Data Lifecycle Management in Evolving Input Distributions for Learning-based Aerospace Applications
This addresses the challenge of model adaptation in aerospace applications like satellite pose estimation, where input distributions change, but it is incremental as it builds on existing active learning and retraining methods.
The paper tackles the problem of maintaining learning-based model performance as input distributions evolve over a mission lifetime, by proposing a framework for incremental retraining with selective labeling. It shows that their novel algorithm achieves comparable performance to labeling all inputs while only labeling 50% of inputs, reducing costs and maintaining high performance.

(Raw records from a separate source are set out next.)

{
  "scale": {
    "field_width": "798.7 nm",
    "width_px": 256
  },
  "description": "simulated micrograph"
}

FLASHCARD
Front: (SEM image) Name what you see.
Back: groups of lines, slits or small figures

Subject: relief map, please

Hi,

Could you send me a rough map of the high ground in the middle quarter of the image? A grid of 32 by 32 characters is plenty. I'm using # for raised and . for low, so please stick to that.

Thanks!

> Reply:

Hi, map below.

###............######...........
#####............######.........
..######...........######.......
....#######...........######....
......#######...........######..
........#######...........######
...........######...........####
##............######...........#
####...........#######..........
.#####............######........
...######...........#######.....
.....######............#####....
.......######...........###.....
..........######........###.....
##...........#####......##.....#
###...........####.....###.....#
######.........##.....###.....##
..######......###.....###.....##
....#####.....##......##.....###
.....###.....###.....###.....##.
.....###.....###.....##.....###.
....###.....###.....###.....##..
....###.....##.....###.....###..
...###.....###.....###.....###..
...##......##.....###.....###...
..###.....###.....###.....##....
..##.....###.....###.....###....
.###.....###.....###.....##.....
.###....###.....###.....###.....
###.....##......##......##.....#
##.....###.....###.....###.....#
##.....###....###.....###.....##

As input distributions evolve over a mission lifetime, maintaining performance of learning-based models becomes challenging. This paper presents a framework to incrementally retrain a model by selecting a subset of test inputs to label, which allows the model to adapt to changing input distributions. Algorithms within this framework are evaluated based on (1) model performance throughout mission lifetime and (2) cumulative costs associated with labeling and model retraining. We provide an open-source benchmark of a satellite pose estimation model trained on images of a satellite in space and deployed in novel scenarios (e.g., different backgrounds or misbehaving pixels), where algorithms are evaluated on their ability to maintain high performance by retraining on a subset of inputs. We also propose a novel algorithm to select a diverse subset of inputs for labeling, by characterizing the information gain from an input using Bayesian uncertainty quantification and choosing a subset that maximizes collective information gain using concepts from batch active learning. We show that our algorithm outperforms others on the benchmark, e.g., achieves comparable performance to an algorithm that labels 100% of inputs, while only labeling 50% of inputs, resulting in low costs and high performance over the mission lifetime.